# YOLO tutorial: Coding YOLO v3
https://blog.paperspace.com/how-to-implement-a-yolo-object-detector-in-pytorch/

This documents describes the code that I wrote.

In [11]:
import darknet
import util

import importlib     # During dev only
importlib.reload(darknet)  # During dev only
importlib.reload(util) # During dev only

<module 'util' from '/src/PyTorch/Example_implementation_yolo_tutorial/util.py'>

## Reading in the 'official' config file.

Create a function `darknet.parse_cfg`.

The idea here is to parse the cfg, and store every block as a dict. The attributes of the blocks and their values are stored as key-value pairs in the dictionary. As we parse through the cfg, we keep appending these dicts, denoted by the variable block in our code, to a list blocks. Our function will return this block.

We begin by saving the content of the cfg file in a list of strings. The following code performs some preprocessing on this list.
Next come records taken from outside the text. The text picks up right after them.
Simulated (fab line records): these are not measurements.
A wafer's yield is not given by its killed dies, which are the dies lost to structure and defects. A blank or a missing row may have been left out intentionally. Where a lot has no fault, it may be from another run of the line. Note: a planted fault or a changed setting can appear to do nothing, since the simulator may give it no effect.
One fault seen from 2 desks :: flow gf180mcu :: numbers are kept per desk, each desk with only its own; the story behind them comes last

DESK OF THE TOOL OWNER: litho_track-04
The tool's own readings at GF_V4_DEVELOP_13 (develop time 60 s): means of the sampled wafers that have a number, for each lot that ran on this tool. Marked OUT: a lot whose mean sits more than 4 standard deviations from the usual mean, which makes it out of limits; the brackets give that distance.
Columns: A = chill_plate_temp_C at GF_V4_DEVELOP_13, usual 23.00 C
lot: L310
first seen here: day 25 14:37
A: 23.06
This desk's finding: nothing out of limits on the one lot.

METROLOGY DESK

    file = open(cfgfile, 'r')
    lines = file.read().split('\n')                        # store the lines in a list
    lines = [x for x in lines if len(x) > 0]               # get read of the empty lines 
    lines = [x for x in lines if x[0] != '#']              # get rid of comments
    lines = [x.rstrip().lstrip() for x in lines]           # get rid of fringe whitespaces
    
Now loop over the resultant to get blocks

    block = {}
    blocks = []

    for line in lines:
        if line[0] == "[":               # This marks the start of a new block
            if len(block) != 0:          # If block is not empty, implies it is storing values of previous block.
                blocks.append(block)     # add it the blocks list
                block = {}               # re-init the block
            block["type"] = line[1:-1].rstrip()     
        else:
            key,value = line.split("=") 
            block[key.rstrip()] = value.lstrip()
    blocks.append(block)

    return blocks

In [2]:
print(darknet.parse_cfg.__doc__)
blocks = darknet.parse_cfg('cfg/yolov3.cfg')
for cc in blocks:
    print(cc)
    print()


    Takes a configuration file

    Returns a list of blocks. Each blocks describes a block in the neural
    network to be built. Block is represented as a dictionary in the list
    
{'type': 'net', 'batch': '64', 'subdivisions': '16', 'width': '608', 'height': '608', 'channels': '3', 'momentum': '0.9', 'decay': '0.0005', 'angle': '0', 'saturation': '1.5', 'exposure': '1.5', 'hue': '.1', 'learning_rate': '0.001', 'burn_in': '1000', 'max_batches': '500200', 'policy': 'steps', 'steps': '400000,450000', 'scales': '.1,.1'}

{'type': 'convolutional', 'batch_normalize': '1', 'filters': '32', 'size': '3', 'stride': '1', 'pad': '1', 'activation': 'leaky'}

{'type': 'convolutional', 'batch_normalize': '1', 'filters': '64', 'size': '3', 'stride': '2', 'pad': '1', 'activation': 'leaky'}

{'type': 'convolutional', 'batch_normalize': '1', 'filters': '32', 'size': '1', 'stride': '1', 'pad': '1', 'activation': 'leaky'}

{'type': 'convolutional', 'batch_normalize': '1', 'filters': '64', 'size': '3'

## Creating the building blocks
Now we are going to use the list returned by the above parse_cfg to construct PyTorch modules for the blocks present in the config file.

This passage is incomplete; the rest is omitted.